Optimize blend_transformed_tiled_argb().

Profiling indicates that this function is one of two hot spots causing a noticeable latency when changing KDE virtual desktops. Instead of computing two modulos per pixel in the inner loop, it is possible to compute the modulos outside the loop and compute a modulo sum in the inner loop for a reasonable speedup. Change-Id: Ic4217b7686e031d7673b3e10aa977dae263096dc Reviewed-by: Gunnar Sletta <gunnar.sletta@jollamobile.com>
2013-07-29 13:40:08 +03:00 · 2013-07-29 13:40:08 +03:00 · 0e65cec6b4
commit 0e65cec6b4
parent 18c04d0ab6
1 changed files with 14 additions and 6 deletions
--- a/src/gui/painting/qdrawhelper.cpp
+++ b/src/gui/painting/qdrawhelper.cpp
@ -5116,13 +5116,13 @@ static void blend_transformed_tiled_argb(int count, const QSpan *spans, void *us
                int l = qMin(length, buffer_size);
                const uint *end = buffer + l;
                uint *b = buffer;
+                int px16 = x % (image_width << 16);
+                int py16 = y % (image_height << 16);
+                int px_delta = fdx % (image_width << 16);
+                int py_delta = fdy % (image_height << 16);
                while (b < end) {
-                    int px = x >> 16;
-                    int py = y >> 16;
-                    px %= image_width;
-                    py %= image_height;
-                    if (px < 0) px += image_width;
-                    if (py < 0) py += image_height;
+                    int px = px16 >> 16;
+                    int py = py16 >> 16;
                    int y_offset = py * scanline_offset;

                    Q_ASSERT(px >= 0 && px < image_width);
@ -5131,6 +5131,14 @@ static void blend_transformed_tiled_argb(int count, const QSpan *spans, void *us
                    *b = image_bits[y_offset + px];
                    x += fdx;
                    y += fdy;
+                    px16 += px_delta;
+                    if (px16 >= image_width << 16)

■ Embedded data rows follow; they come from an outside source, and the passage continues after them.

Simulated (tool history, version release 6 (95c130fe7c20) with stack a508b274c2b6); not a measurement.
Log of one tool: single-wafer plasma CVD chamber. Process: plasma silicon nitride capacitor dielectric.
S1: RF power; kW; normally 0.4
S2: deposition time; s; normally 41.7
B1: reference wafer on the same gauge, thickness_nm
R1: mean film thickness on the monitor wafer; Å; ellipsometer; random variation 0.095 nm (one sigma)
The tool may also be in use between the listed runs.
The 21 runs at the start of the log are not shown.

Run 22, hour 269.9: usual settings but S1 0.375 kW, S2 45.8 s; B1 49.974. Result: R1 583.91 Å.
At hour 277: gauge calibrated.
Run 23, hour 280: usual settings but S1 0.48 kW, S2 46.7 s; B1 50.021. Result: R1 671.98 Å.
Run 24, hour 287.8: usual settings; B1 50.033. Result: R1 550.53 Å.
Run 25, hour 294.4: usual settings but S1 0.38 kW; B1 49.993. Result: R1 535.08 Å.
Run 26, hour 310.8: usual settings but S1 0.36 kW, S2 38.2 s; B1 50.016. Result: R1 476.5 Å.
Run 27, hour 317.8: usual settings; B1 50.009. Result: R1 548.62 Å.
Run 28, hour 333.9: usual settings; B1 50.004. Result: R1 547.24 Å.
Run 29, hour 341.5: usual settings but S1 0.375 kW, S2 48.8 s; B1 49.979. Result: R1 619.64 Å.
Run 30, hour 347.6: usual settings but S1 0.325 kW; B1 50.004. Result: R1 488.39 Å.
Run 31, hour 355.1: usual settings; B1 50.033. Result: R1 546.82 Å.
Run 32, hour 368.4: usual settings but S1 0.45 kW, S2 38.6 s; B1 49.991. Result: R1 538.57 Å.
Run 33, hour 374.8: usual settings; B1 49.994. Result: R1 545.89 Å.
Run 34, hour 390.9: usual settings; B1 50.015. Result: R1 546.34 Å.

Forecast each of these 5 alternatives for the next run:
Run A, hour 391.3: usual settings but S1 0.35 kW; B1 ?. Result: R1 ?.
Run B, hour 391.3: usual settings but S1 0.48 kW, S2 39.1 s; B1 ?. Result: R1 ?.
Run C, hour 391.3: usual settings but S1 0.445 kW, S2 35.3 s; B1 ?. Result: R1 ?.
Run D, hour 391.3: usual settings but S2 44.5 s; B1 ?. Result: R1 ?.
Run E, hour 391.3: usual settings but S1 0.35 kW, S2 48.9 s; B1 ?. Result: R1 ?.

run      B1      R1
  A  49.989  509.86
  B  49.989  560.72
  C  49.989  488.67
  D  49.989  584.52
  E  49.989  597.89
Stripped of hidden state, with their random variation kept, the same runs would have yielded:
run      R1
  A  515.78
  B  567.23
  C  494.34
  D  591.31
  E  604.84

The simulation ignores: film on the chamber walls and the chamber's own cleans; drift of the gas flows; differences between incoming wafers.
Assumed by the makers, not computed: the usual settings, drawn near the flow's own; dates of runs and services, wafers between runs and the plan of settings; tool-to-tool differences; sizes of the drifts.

+                        px16 -= image_width << 16;
+                    py16 += py_delta;
+                    if (py16 >= image_height << 16)
+                        py16 -= image_height << 16;
+                    if (px16 < 0) px16 += image_width << 16;
+                    if (py16 < 0) py16 += image_height << 16;
                    ++b;
                }
                func(target, buffer, l, coverage);